Do I Have to Pressurize My Room With Bass?
People seem obsessed with bass! No matter who you talk to, they seem to think you need massive subwoofers in every room of your house. All you want is better sound. You’ve never been much of a bass head. Do you really need to pressurize your room with bass to get the best sound? Let’s discuss.
It’s Your Room
People online love to speak in absolutes. They’ve decided that thunderous bass is what they want, therefore it is what everyone wants. We get it that you maybe don’t feel that way. It is your home, your room, and your home theater. If you don’t want bone-shaking bass, you don’t have to pressurize your room if you don’t want to.
The Case for Pressurization
Bass interacts with your room to create the bass you hear. Pressurizing your room means that you’ll actually be able hear all the bass that is in the music or movies you are enjoying. The argument for pressurization is clear: If you want to hear all the bass, you need to pressurize the room.
What They Don’t Tell You
What they don’t tell you (likely because they don’t truly understand bass), is that bass doesn’t only live in your subwoofers. Many of the sounds that we would describe as “low bass” are played not by the subwoofers but by your speakers. Your subwoofers generally play the sounds from 80Hz and lower. Bass, even what we think of as “low bass” starts much higher than that. Closer to 200Hz.
On top of that, many speakers can and do play cleanly down past 80Hz. They can hit that sweet spot of “bass you can feel.” Can they do it as loudly or as easily as a subwoofer? No. But they can get there.

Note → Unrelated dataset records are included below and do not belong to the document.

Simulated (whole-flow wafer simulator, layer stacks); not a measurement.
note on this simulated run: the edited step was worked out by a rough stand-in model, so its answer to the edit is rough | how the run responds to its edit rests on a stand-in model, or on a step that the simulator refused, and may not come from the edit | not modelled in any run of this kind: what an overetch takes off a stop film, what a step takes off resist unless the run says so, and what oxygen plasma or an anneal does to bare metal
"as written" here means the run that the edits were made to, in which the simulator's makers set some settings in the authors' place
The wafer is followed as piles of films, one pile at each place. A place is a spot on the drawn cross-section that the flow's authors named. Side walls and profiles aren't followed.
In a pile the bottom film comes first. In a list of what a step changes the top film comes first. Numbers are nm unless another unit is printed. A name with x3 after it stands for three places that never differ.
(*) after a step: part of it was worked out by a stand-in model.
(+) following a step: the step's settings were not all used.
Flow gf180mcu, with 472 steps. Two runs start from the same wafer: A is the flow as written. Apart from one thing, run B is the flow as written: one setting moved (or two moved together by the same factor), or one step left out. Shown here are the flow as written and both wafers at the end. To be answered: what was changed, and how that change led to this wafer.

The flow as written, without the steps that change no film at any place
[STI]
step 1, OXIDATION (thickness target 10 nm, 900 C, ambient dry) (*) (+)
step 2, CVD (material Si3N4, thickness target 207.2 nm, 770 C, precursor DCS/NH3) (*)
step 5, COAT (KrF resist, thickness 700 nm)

When Pressurization is Actually Bad
If you have a very large room, trying to pressurize it with bass is probably a bad idea. These large rooms require a lot of subwoofer power to pressurize. This requires very large and very expensive subwoofers. Large spaces are often multi-use. Because the bass will sound just as loud in one area of the room as another, it makes using the room for anything other than home theater (or just watching TV) impossible.
Wrap Up
This brings us back to the original question. Do you really need to pressurize your room with bass to get good sound? No! Oftentimes, people are just wanting better sound. They want to understand what is being said on TV, they want more immersive surround sound, or they just want things to be a little louder. Not everyone wants to have a similar (or better) experience to a movie theater. And that’s okay. So, what subwoofer should you buy? Well, that’s a different article.